The problem with Agile, SCRUM and DevOps – and all abstract solutions – is that expectations are always set too high toward unachievable goals. Requirements management and applications development are just parts of a continuous journey, not the destination, because there is no final destination. Agile is a strategic attitude, not a CPA exam.
It Always Sounds Better Than It Is
Whether it’s Agile, DevOps, SCRUM, enterprise architecture, digital transformation or even cloud computing, we always wax poetic about how they will save a fortune, generate new revenue and, OMG, change everything. Technologists write business cases, sell them to non-technology executives and then proceed with unjustified optimism. This time it’s Agile methodology and its cousins SCRUM and DevOps.

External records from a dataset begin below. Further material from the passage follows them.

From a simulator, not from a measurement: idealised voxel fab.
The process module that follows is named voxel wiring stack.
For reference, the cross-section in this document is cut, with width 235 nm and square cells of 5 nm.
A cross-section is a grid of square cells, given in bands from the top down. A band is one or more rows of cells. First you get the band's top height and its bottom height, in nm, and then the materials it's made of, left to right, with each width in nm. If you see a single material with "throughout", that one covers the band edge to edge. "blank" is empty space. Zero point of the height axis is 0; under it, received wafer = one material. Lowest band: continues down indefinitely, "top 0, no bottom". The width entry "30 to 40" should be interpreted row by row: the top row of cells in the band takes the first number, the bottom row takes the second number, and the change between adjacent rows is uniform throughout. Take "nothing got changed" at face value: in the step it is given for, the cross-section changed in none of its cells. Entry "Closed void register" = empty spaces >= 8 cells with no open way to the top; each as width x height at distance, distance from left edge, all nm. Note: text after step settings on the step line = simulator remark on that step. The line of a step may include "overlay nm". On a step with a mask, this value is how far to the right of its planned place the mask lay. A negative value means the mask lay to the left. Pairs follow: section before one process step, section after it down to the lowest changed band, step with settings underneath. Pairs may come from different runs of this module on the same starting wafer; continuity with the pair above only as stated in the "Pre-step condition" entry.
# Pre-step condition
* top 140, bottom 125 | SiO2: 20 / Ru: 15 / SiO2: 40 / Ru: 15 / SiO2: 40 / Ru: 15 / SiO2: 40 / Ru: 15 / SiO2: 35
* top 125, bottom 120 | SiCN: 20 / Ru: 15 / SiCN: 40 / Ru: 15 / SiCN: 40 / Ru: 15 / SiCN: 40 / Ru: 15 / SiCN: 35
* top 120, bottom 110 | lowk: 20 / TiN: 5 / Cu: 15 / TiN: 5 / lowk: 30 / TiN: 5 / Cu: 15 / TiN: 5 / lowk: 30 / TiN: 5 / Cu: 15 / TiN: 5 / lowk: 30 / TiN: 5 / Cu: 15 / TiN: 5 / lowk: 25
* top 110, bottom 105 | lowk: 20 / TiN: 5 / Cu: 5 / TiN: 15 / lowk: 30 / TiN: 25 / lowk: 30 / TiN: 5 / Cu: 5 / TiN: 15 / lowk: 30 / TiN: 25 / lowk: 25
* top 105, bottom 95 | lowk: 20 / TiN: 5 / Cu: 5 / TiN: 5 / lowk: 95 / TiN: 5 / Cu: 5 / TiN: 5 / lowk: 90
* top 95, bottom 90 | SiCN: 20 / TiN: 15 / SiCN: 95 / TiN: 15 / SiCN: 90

Agile projects fail almost as much as all the others. Yet we still sell “Agile” as an elixir: “If we only had an Agile environment, an Agile team and executives who supported Agile transformation, everything would be great.” Listen to what Andy Hunt says about Agile:
“I am proud to be one of the 17 founders/authors of the The Agile Manifesto back in 2001. I think it provided a jolt of energy, hope of a better way of doing things, of creating software and making the world work better … but in the 14 years since then, we‘ve lost our way. The word ‘agile’ has become sloganized; meaningless at best, jingoist at worst. We have large swaths of people doing ‘flaccid agile,’ a half-hearted attempt at following a few select software development practices, poorly. We have scads of vocal agile zealots – as per the definition that a zealot is one who redoubles their effort after they’ve forgotten their aim. And worst of all, agile methods themselves have not been agile.”